Irish (in America) Smugness

After we returned to the U.S. in '97, several activities kept me alive. Set dancing at the Burren Pub in Somerville, MA on Monday nights was one. I had no background in dancing of any kind, but Irish associations of the music and the setting, and of course the presence of many Irish in the place, as well as the sheer physicality of dancing, allowed me emotional release from the anxiety of return.

After the 8-10pm lessons were over we would all move out to the front of the pub where a session picked up at 10pm. Even if the front room were crowded our instructor, Ger, would organize a set there near the gently amplified session, and I like other realtive newcomers hoped to be deigned worthy to join a few of the long-time dance regulars in the Plain or the Sliabh Lucra set. It helped a bit to be a guy, because most of the pros were women. It helped to have a bit of coordination. A personality didn't hurt either. I knew I qualified on the first two! An extra hour of dancing was worth the trepidation of so subtly not being chosen, and the chance to whirl through the midst of a crush of bodies--even especially the violent career into and through the drinkers--we were subversives, dancing aloud amid the cool and the drunk--left me exhausted, which was a good state to be in after an extended pent up anxiety.
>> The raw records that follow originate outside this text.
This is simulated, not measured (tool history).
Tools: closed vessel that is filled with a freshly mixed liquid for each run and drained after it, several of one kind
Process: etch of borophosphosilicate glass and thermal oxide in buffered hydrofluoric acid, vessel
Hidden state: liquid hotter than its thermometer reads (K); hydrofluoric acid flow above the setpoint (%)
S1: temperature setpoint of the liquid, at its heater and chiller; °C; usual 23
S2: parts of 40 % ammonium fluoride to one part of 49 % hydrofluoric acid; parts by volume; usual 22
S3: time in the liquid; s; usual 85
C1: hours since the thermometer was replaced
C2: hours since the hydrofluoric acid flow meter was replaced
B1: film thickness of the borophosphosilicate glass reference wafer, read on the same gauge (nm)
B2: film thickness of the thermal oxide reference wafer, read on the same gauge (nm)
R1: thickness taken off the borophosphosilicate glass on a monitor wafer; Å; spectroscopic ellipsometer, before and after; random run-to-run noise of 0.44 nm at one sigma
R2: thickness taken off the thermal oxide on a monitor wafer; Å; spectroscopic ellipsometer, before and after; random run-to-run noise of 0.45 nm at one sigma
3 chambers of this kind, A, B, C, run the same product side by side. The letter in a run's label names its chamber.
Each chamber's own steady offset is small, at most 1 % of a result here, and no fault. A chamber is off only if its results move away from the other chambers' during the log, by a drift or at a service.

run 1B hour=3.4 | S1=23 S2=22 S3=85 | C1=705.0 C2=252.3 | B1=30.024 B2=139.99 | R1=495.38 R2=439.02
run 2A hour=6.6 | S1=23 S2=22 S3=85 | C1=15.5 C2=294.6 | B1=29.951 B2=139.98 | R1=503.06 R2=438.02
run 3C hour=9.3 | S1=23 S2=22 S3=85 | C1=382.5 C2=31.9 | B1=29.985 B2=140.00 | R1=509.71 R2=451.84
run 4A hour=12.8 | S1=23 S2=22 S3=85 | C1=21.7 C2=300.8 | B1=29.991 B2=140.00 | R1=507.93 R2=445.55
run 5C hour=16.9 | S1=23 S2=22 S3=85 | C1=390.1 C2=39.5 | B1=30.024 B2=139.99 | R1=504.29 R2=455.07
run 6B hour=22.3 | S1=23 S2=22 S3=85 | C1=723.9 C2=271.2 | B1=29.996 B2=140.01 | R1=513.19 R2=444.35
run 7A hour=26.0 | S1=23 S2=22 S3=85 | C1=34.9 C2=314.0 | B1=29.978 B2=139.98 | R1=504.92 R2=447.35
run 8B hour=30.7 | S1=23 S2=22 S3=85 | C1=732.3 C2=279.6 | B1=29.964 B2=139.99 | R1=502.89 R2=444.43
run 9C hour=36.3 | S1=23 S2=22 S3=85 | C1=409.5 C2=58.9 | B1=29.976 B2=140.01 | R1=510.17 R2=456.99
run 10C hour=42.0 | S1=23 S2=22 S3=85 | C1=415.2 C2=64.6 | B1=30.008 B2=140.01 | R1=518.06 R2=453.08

One particular night I was dancing with my partner in the front room, and a surly Irish guy in the room was giving an increasing amount of agro as the set dancers upset his space. On one gallop through I heard him make a Yank comment, because he assumed most the dancers were Yanks. He disliked the dancing, but he enjoyed disliking it so he could slag Americans. At that moment I unleashed a stream of anti-Irish invective to my partner I didn't know was in me until that moment.

"I got enough of that "stupid Yank" nonsense in Ireland where I had to put up
with it, but I'll be damned if I take any here in Boston from a fucking
immigrant."

Some Irish enjoy a certain smugness in regard to the t'ickness of Americans, and some continue to enjoy it here in this country. For all that Americans indulge in annoying blarneyed stereotypes, so do Irish. The Irish defense of their "Irishness" involves easy assumptions of those darn "Irish" Americans, and they--the Irish, some--practice the generalization that every Irish American is guilty of the same ignorance.

There weren't any "stupid Yanks" in that dance set. Most were Irish or first gen. with strong, real ties to Ireland. But more importantly, none of them were practicing plastic paddyhood and "wannabe" endeavors, and none were bad dancers on account of their "non-Irishness." They just liked to dance. None of them, including me, would appreciate having to defend their interests or their Irishness. All of them, however, would undertsand the issue.